For someone who didn’t lift a finger to garden this season, I’ve got more natural food than I know what to do with!
Our weather pattern wasn’t great for crops, so I’m glad I didn’t go through the usual trouble. Everybody’s gardens produced, just not great, and caused a lot of worrying and griping.
But it was a superb year for wildflowers and fruits.
Our raspberry patch went crazy—we probably put 30+ pounds into the freezer. The blueberries were good, too, but at the time they peaked we were very busy and there was frequent rain so we missed the bulk of the harvest.
Oh my. Only once before have we gotten this many, and I was at a loss for how to deal with them. Wouldn’t be a problem if I were a dedicated baker. But I’m not, and even if I were, our household diet has sugar and starch restrictions. So vast quantities of baked goodies are the wrong plan.
Happily, in the two years since the last bumper crop, I’ve acquired friends who both cook and have chickens. So in installments I’ve been handing off bags and bushel baskets instead of lobbing them into the field, dumping wheelbarrow loads in the woods, or taking bag loads to the dump and food shelf.
Why not just ignore them, you ask, or compost them in a heap?
First of all, they’re falling on the lawn in a path of regular travel, both foot and vehicle. We don’t mow zealously so the grass is tall enough to mask many of them. Stepping on one unawares is a fast way to get a sprained ankle.
Second, they start to stink after a while. And attract yellow jackets. And bears. For a few weeks, when the tree dropped only 5-10 a day, the neighborhood raccoon and deer would pass through overnight and clear them up. But that abruptly stopped, and suddenly I had dozens. Then the tree started throwing down 3-4 dozen more each day!
All this from one old scaggy thing that’s never pruned or sprayed or otherwise cultivated. It’s the last tree left anywhere near the house after our pine log-out, and the only place I can hang bird feeders any more.
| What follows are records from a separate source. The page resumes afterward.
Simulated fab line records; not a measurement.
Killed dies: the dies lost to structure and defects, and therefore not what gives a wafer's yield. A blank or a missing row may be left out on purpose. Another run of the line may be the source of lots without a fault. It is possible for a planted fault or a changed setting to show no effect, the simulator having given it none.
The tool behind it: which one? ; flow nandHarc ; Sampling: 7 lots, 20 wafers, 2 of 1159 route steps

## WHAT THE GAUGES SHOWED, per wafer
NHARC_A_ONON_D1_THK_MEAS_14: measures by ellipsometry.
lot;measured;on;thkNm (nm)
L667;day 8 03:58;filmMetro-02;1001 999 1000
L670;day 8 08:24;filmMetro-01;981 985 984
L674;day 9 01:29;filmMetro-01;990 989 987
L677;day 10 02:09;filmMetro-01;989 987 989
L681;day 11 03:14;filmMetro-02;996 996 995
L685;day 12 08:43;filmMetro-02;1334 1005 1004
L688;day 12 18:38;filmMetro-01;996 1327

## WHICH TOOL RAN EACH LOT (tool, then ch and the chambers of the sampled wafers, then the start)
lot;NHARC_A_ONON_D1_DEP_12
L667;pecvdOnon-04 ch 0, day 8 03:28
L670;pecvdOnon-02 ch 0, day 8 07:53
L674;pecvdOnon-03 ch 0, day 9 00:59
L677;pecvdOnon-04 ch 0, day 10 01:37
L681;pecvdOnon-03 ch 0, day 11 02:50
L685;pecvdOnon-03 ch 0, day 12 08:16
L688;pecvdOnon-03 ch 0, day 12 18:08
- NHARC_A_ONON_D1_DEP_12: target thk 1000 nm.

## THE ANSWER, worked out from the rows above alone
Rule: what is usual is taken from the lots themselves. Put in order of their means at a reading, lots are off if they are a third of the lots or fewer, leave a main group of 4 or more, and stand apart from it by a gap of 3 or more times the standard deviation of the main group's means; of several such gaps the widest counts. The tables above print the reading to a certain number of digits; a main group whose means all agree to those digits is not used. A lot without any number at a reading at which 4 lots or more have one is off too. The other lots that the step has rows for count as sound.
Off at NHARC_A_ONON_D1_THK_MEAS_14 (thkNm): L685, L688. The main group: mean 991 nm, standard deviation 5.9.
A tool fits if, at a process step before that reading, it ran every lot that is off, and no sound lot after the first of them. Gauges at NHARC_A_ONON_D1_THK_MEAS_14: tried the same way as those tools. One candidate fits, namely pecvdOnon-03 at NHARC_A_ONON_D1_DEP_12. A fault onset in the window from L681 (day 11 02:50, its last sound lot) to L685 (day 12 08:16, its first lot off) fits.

Actually, this tree is two intertwined. I didn’t know that until the previous bumper crop, when half of it produced red McIntosh apples and the other half produced Golden Delicious. The Goldies don’t start falling until the Macs are about done, making for many weeks of daily pickup and weekly disposal dilemmas. At least this year they are providing more food than waste, instead of the other way around!